One of the core concepts of Montessori, and one that, in our school, parents don’t always know they’re getting into, is the three year age groupings.
The usual first explanation given is that it supports individualized learning. Children can learn within subject areas at different rates allowing for an overall deeper understanding of the concepts. I.e., children who have high ability in mathematics could advance further in that area while spending equal time on language concepts that are more of a struggle.
However, multi-age groupings also:
- Support social-emotional learning. Because age is already the obvious “different” thing, children do not expect to be all the same. Children are interacting with their classmates constantly and developing relationships based not solely on age but on common interests, shared goals, and respect for the individual.
- Allow children to naturally grow into leadership roles. Children who understand a concept are used as resources to teach those that do not. This can be anything from “where does this go?” to “can you help me with this subtraction work?” The learning child is rewarded with an additional lesson on a topic s/he hasn’t yet while the teaching child’s understanding is cemented.
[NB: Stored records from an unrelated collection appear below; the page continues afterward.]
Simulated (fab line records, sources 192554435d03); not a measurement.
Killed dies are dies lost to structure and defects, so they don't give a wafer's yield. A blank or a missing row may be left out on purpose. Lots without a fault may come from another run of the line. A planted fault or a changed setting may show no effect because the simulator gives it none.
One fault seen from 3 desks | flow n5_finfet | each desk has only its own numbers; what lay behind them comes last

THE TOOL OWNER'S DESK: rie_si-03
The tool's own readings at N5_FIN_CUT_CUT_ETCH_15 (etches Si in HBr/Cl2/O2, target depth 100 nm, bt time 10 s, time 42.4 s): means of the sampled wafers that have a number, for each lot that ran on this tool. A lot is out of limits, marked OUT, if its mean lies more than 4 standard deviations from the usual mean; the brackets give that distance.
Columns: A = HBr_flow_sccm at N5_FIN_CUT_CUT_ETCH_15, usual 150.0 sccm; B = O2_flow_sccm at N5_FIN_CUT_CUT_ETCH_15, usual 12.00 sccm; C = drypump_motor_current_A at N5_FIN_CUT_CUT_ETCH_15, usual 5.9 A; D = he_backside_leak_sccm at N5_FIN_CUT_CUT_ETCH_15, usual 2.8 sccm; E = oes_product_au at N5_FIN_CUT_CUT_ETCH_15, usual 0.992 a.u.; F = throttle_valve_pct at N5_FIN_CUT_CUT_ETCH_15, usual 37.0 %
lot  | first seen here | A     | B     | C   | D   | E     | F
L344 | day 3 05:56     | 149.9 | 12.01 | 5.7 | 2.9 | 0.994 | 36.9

- Integrate children with special needs fully into the classroom. Because everyone in the classroom is learning at their own pace, there is less pressure to “keep up” and less concern about holding a child back.
- Mean less change. Most children do not thrive on change. Three year cycles with the same teacher and many of the same peer group reduces stress and hopefully allows for solid parent-teacher partnerships to develop.
Is there a downside?
- Clearly if your child has an ineffective teacher or one not aligned with your parenting philosophy then having that teacher for three years may not be ideal.
- Sometimes there may be an over-reliance on the older kids supporting the younger ones. Again, this is more likely to happen in a classroom with an ineffective teacher.
- More work/learning for the classroom teacher. Because the teacher is teaching at three grade levels, they hypothetically need to understand three years of curriculum. Functionally this isn’t as hard as it seems because the materials themselves lend themselves to levels of understanding. But it would still be a learning curve for a new teacher and I imagine that even the most experienced teacher needs to be incredibly organized to keep track of where each child is in each subject area.